(PostgreSQL 8.4) Continuing with my previous example, I wish to further my understanding of gaps-and-islands processing with Window-functions. Consider the following table and data:
CREATE TABLE T1
(
id SERIAL PRIMARY KEY,
val INT, -- some device
status INT -- 0=OFF, 1=ON
);
INSERT INTO T1 (val, status) VALUES (10, 0);
INSERT INTO T1 (val, status) VALUES (11, 0);
INSERT INTO T1 (val, status) VALUES (11, 1);
INSERT INTO T1 (val, status) VALUES (10, 1);
INSERT INTO T1 (val, status) VALUES (11, 0);
INSERT INTO T1 (val, status) VALUES (10, 0);
As previously explained, the devices turn ON and OFF and this time I wish to extract a specific sequence:
- show all new
ON
status records that aren't duplicate (same device twice in a row) - show appropriate
OFF
status from currentlyON
device
The closest I could get is this:
SELECT * FROM (
SELECT *
,lag(val, 1, 0) OVER (PARTITION BY status ORDER BY id) last_val
,lag(status, 1, -1) OVER (PARTITION BY val ORDER BY id) last_status
FROM t1
) x
WHERE (last_val <> val OR last_status <> status)
AND (status = 1 OR last_status <> -1)
ORDER BY id
This filters out more bogus data that the sample doesn't include but essentially it's about taking out subsequent duplicates (regardless of status) and the top OFF
records which don't match. Records 3
, 4
, 5
and 6
are returned, but I don't want the fifth, it's an OFF
which came after a new ON
. So I need to jump that gap and look for the next proper OFF
for the currently active device.
- 10 turns OFF -- bogus in this context, but messes up the lag()
- 11 turns OFF -- bogus in this context, but messes up the lag()
- 11 turns ON -- OK, new sequence, include in SELECT
- 10 turns ON -- OK, new sequence, include in SELECT
- 11 turns OFF -- message came in late, need to ignore gap
- 10 turns OFF -- OK, proper OFF to row 4, need to include in SELECT
Once filtered properly, I would like to use lead()
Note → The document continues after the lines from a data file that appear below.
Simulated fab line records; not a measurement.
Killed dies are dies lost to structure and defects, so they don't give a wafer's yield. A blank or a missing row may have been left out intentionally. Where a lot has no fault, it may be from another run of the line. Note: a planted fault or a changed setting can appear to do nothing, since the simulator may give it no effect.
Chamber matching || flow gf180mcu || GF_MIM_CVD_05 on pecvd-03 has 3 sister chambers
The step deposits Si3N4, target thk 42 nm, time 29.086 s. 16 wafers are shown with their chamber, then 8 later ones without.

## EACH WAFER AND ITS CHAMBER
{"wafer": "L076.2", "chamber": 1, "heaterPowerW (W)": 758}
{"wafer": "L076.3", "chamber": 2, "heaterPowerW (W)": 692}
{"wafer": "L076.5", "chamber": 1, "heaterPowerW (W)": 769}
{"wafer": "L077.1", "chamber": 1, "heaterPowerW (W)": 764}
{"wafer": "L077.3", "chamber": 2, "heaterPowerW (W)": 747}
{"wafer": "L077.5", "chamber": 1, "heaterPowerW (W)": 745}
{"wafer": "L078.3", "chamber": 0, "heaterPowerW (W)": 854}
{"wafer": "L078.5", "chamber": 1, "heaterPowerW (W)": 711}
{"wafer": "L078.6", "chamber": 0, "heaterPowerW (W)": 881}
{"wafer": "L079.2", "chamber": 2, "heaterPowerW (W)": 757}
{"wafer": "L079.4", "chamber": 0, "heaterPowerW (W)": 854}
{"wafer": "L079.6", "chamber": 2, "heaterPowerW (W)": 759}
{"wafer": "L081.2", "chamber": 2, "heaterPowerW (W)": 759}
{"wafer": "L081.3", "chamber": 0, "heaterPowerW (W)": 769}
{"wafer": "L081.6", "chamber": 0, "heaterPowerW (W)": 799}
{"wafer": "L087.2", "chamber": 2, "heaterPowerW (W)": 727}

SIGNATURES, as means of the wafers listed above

on top of it all to get the next row's id (imagine a timestamp) as well as filter out all records that aren't ON
statuses. I imagine this will require three embedded SELECT statements. This would get me a clear understanding of how long a device was active, until the condition of either another ON
or a proper turn OFF
.